The Canoe Lake Ice-Out Contest page has some recent pictures of a very frozen-looking Canoe Lake and a link to an Algonquin Park page discussing the history of ice-out on Lake Opeongo. Algonquin Park staff have started their spring ice and road conditions report. This is especially interesting to anyone planning an early trip to some of the more remote access points. Stay tuned to this blog for more pictures - we're going into the park tomorrow!

Wednesday, April 08, 2009

Spring is over, winter has returned

I've had a few calls today from optimistic souls who thought they might go on an Easter weekend canoe trip in Algonquin Park. Regrettably, I had to inform them that they might consider hiking or even a little snowshoeing.

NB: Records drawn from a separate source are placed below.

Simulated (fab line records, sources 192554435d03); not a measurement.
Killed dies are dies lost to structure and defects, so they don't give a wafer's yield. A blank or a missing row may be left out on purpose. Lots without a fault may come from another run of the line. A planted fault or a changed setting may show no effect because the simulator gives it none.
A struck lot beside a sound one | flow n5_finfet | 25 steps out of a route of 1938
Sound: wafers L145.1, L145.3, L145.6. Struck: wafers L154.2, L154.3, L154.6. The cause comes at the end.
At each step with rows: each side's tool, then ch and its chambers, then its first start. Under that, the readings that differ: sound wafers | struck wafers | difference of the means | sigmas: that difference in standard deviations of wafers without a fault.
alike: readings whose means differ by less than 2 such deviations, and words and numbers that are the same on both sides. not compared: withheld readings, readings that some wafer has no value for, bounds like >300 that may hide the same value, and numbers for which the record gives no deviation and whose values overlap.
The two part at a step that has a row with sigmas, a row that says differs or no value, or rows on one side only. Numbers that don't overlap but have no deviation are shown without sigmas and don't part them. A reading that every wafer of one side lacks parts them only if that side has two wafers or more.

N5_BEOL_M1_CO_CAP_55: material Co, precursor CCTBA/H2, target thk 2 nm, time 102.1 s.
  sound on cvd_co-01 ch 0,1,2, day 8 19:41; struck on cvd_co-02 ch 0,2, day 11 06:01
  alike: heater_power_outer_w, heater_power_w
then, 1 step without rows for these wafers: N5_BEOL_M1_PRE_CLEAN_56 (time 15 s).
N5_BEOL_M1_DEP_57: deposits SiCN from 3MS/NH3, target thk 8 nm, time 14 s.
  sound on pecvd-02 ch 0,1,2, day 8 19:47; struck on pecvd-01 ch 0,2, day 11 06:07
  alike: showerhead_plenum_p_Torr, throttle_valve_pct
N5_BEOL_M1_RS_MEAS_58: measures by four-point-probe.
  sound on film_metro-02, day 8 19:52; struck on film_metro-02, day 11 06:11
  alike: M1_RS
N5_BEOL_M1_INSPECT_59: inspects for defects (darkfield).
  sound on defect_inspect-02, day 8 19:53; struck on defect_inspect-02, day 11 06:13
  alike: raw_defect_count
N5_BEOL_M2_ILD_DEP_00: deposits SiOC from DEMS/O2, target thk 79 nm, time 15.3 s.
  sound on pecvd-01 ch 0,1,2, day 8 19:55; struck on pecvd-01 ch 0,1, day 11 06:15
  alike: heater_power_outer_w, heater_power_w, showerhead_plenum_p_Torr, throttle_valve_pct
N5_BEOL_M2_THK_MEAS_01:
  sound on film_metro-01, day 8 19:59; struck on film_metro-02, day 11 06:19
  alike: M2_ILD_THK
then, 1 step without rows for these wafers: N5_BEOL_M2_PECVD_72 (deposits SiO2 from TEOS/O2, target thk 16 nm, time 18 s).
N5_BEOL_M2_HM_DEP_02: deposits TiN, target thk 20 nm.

While the heavy rains of last week gave some hope that lakes might open early, winter has reappeared. On Monday, the temperature dropped and 10 to 15 cm of fresh snow fell in and around the park. We're thinking late April average ice-out.

Thursday, April 02, 2009

Big hole spotted in Opeongo Lake

Satellite view of Opeongo, Cedar and Lavielle area from March 31.

I saved this for April 2 because nobody would have believed it if I posted yesterday. AO's Opeongo Store manager, Jerry Schmanda, took a bicycle ride up Opeongo Lake the other day to check on ice conditions. He reported that the ice surface was very firm, although there is soft ice near shore. North of Bates Island, Jerry observed several large pressure cracks and a most unusual large circular patch of open water, roughly 50 metres in diameter. On the fuzzy satellite image above, those of you who know Opeongo will notice a dark patch just north of the location of Bates Island. This, we believe, is the hole.

April 2 and the quinzee built for Winter Fun Day is still standing (sort of).

What are conditions like in Algonquin Park at the moment? Pretty typical for the time of year. There is still snow in the bush, though south-facing slopes are bare. Streams and rivers are open, with very high water levels. Lakes are still frozen, though starting to look a little grey. There are many signs of spring - I've even seen several robins.

Oxtongue Lake on April 2. Still frozen solid!